Sunlight Foundation’s New Anti-Churnalism Tool May Catch Some Types of Plagiarism But It Misses the Point Completely

24.04.2013 Nate Hoffelder No Comments

A handy dandy new site is getting a lot of attention this week, but I think it focuses on the wrong problem.

Churnalism is a term for the practice of journalists copy-pasting press releases rather than writing original copy. This is more prevalent than you might think, especially in tech blogging, though the practice is frowned upon. But thanks to the new Churnalism site it won’t be quite so easy to get away with.

Here’s more from The Atlantic:

Today, the Sunlight Foundation has unveiled a tool that will help us all with this work. "The tool is, essentially, an open-source plagiarism detection engine," web developer Kaitlin Devine explained to me. It will scan any text (a news article, e.g.) and compare it with a corpus of press releases and Wikipedia entries. If it finds similar language, you’ll get a notification of a detected "churn" and you’ll be able to take a look at the two sources side by side. You can also use it to check Wikipedia entries for information that may have come from corporate press releases. The tool is based on a similar project released in the United Kingdom two years ago, which the Sunlight Foundation supported with a grant to make it open source. Churnalism will be available both on the website and as a browser extension. Its database of press releases includes those from EurekaAlert! in addition to PR Newswire, PR News Web, Fortune 500 companies, and government sources.

Okay, this will stop bloggers from simply copying chunks of a press release. But guess what? It’s not going to improve the quality of the journalism – not one bit. All this site will accomplish is to make bloggers slightly more skilled at rewriting press releases, thus contributing to the larger problem.

The larger problem in tech blogging isn’t copying press releases; it’s the lack of original work. This includes reposting a hot story originally covered elsewhere, reposting a juicy rumor, but in this case it also includes rewriting press releases.

It’s not uncommon for bloggers to rewrite a press release and not include anything more than what they were spoon fed. Speaking as someone who for the past 4 years has been watching the blogosphere from the inside, this is quite common in tech blogging. In fact, any time there is a major launch or a major press release, most coverage will be the same generic article.

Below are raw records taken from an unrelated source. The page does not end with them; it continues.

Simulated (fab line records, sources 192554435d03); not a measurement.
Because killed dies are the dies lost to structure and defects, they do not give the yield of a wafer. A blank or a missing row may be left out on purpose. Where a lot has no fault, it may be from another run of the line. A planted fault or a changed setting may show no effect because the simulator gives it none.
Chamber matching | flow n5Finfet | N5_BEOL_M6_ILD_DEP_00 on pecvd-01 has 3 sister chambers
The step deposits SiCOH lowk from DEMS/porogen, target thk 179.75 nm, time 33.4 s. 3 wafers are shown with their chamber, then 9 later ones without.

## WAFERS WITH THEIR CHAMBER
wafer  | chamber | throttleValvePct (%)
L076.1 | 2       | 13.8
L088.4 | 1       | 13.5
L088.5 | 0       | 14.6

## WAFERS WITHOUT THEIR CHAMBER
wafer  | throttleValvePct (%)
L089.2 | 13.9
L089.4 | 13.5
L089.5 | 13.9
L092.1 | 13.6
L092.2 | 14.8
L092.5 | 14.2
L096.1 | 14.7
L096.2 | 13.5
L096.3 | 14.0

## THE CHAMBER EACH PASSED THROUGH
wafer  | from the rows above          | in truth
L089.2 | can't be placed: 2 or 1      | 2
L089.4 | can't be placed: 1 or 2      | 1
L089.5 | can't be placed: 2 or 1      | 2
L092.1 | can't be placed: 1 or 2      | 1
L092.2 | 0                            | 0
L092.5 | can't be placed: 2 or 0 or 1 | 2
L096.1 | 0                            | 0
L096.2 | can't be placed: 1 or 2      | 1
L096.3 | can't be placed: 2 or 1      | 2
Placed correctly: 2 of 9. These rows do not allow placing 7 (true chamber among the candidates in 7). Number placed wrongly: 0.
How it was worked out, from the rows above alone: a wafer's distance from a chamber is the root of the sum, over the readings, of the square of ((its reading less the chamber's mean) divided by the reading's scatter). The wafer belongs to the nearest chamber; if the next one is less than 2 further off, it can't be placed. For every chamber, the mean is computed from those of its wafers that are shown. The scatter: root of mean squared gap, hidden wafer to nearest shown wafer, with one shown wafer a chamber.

Take the recent year-end US book market stats from the AAP. Almost everyone (outside of the digital publishing blogosphere) who covered the story did little more than rewrite the press release. I’m sure you recall the statistics about the rise of the ebook market (from half a percent to 22.55%)? Those stats were handed to us in the press release, and so was much of the rest of the details reported. (Anyone who used those stats all made the same mistake, too, but more on that later.)

TBH I don’t really see a difference between a post that contains a copied chunk of a press release and one that was rewritten to hide the source. When compared to what the blogger is supposed to be doing (thinking, researching, and writing), a copied press release and a rewritten press release are effectively the same thing.

I really don’t think this tool is worth the effort it took to develop it. It doesn’t solve the larger problem, and I can give you an example to show you why this is a serious issue.

I mentioned the AAP year-end stats earlier in the post. There was a problem with the stats offered in the press release, one that I only discovered because I noticed a discrepancy, investigated, and basically did my job.

To put it simply, anyone who used the 22.55% ebook market share figure and tied it to the $7.1b figure for the 2012 US book market was set up by the AAP to make a mistake.

This is not something easy to explain, but the 22.55% figure isn’t based on all of the sales data collected in 2012. The simplest (and possibly not completely accurate) way to put it is that the 22.55% is based on a subset of the sales data points that match up with the data points collected in earlier years. In other words the 22.55% is based on a data set that excluded some figures that went into the $7.1b sales estimate for the US book market.

The intention was to make the 22.55% relatable to the percentages mentioned for the earlier years, but the result was that many bloggers wrote something like "in 2012 ebooks were 22.5% of the $7.1b US book market", a statement which is not at all true.

Do you see the problem? Everyone accepts the 22.55% as legit, only it really has nothing to do with the publicly available sales data for the US book market in 2012. But now that it was repeated unquestioningly, it is the legitimate statistic.

The larger problem in journalism isn’t blatant copying; it’s the lack of thought. We are all too often robotically repeating what we are told without thinking it through. And that includes me; I am almost as guilty as anyone else.

I’m sure you’ve seen this problem before; any time a rumor comes around that mentions a hot topic, the rumor will be repeated no matter how ridiculous. And the same goes for tech stories that sound good but aren’t true.

Frankly I don’t see a way to solve the real problem. The only real solution is to raise one’s professional standards, and that is both difficult to maintain and cannot be forced upon others.